Barbara Mertz, Mystery Writer Barbara Michaels And Elizabeth Peters, Has Died
Barbara Mertz, the suspense and mystery writer who worked under the names Elizabeth Peters and Barbara Michaels, died Thursday at home in Frederick, Maryland. She was 85.
A brief notice at NPR said that her agent Dominick Abel confirmed her passing.
The University of Chicago trained Egyptologist wrote academic works under her own name.
However, Barbara Mertz was better known to mystery readers as Elizabeth Peters. Under that name, she wrote over 30 novels about a Victorian-era amateur crime-solver and Egyptologist named Amelia Peabody.
Under the name Barbara Michaels, she wrote gothic novels including 1960s-era bestsellers like Ammie, Come Home.
A full list of her books is maintained on her official Mertz Peters Michaels (MPM) website. Suffice it to say that if you’ve read much in the way of crime novels set in Egypt or 20th century gothic, you’ve almost certainly read something by Barbara Mertz.
According to an obituary in the Huffington Post, the multi-talented Mertz got her doctorate in Egyptology at the age of 23. She published two nonfiction books before her fiction career got underway.
Those two works — Temples, Tombs, And Hieroglyphs and Red Land, Black Land — remained in print for over 30 years. They were considered basic texts for Egyptology students.
But the pull of fiction was even stronger. Mertz ultimately wrote over 60 novels. Early in her career, before we had the example of Stephen King, being prolific was considered a negative thing for a writer. That’s why her publisher asked her to use different pen names for different kinds of books.

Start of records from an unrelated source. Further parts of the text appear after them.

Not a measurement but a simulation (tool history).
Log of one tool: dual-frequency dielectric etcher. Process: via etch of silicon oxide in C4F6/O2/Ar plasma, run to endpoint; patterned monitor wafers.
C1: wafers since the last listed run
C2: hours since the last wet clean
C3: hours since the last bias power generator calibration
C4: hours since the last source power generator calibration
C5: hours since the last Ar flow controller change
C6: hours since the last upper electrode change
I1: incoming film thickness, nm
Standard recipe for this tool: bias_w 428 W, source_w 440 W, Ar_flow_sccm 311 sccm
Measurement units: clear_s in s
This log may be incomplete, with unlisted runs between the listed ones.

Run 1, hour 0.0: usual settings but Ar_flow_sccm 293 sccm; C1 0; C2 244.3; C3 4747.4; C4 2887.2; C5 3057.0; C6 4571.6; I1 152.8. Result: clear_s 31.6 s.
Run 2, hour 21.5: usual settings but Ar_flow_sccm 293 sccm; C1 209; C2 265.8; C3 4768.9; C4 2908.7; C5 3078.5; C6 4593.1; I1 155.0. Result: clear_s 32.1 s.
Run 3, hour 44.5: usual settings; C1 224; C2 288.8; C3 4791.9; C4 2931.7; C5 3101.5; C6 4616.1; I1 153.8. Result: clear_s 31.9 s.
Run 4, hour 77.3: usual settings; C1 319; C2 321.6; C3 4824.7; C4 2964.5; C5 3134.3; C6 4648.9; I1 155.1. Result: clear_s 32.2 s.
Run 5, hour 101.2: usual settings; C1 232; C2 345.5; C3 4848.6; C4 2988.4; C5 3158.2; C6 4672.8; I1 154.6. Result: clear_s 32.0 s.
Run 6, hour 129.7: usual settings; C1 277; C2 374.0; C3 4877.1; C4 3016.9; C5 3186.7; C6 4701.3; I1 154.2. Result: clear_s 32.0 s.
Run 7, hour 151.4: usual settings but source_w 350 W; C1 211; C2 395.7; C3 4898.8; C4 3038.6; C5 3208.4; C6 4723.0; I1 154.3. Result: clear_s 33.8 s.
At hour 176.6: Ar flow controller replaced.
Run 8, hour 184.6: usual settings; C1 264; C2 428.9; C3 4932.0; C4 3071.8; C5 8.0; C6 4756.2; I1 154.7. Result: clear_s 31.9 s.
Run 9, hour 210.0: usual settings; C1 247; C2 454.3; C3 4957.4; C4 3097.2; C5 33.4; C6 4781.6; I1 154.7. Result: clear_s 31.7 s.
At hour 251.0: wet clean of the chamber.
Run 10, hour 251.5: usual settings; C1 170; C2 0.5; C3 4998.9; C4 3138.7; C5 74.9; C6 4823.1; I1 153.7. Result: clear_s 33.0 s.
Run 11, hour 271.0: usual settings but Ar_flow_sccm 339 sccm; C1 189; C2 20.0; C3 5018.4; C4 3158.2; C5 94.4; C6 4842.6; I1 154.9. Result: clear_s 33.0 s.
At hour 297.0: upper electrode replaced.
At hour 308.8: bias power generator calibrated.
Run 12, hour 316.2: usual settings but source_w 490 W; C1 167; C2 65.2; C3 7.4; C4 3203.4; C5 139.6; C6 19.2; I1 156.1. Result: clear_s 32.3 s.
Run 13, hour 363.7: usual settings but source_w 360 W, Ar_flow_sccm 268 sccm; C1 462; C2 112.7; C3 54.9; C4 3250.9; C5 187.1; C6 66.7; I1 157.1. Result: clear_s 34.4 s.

In a 2007 interview, Mertz said that her favorite book as a child was Anne Of Green Gables. She also noted that Bram Stoker’s Dracula probably influenced her work as Barbara Michaels more than she understood at the beginning of her career.
Barbara Mertz is survived by two children named Elizabeth and Peter, who were the obvious source for her Amelia Peabody series pen name Elizabeth Peters.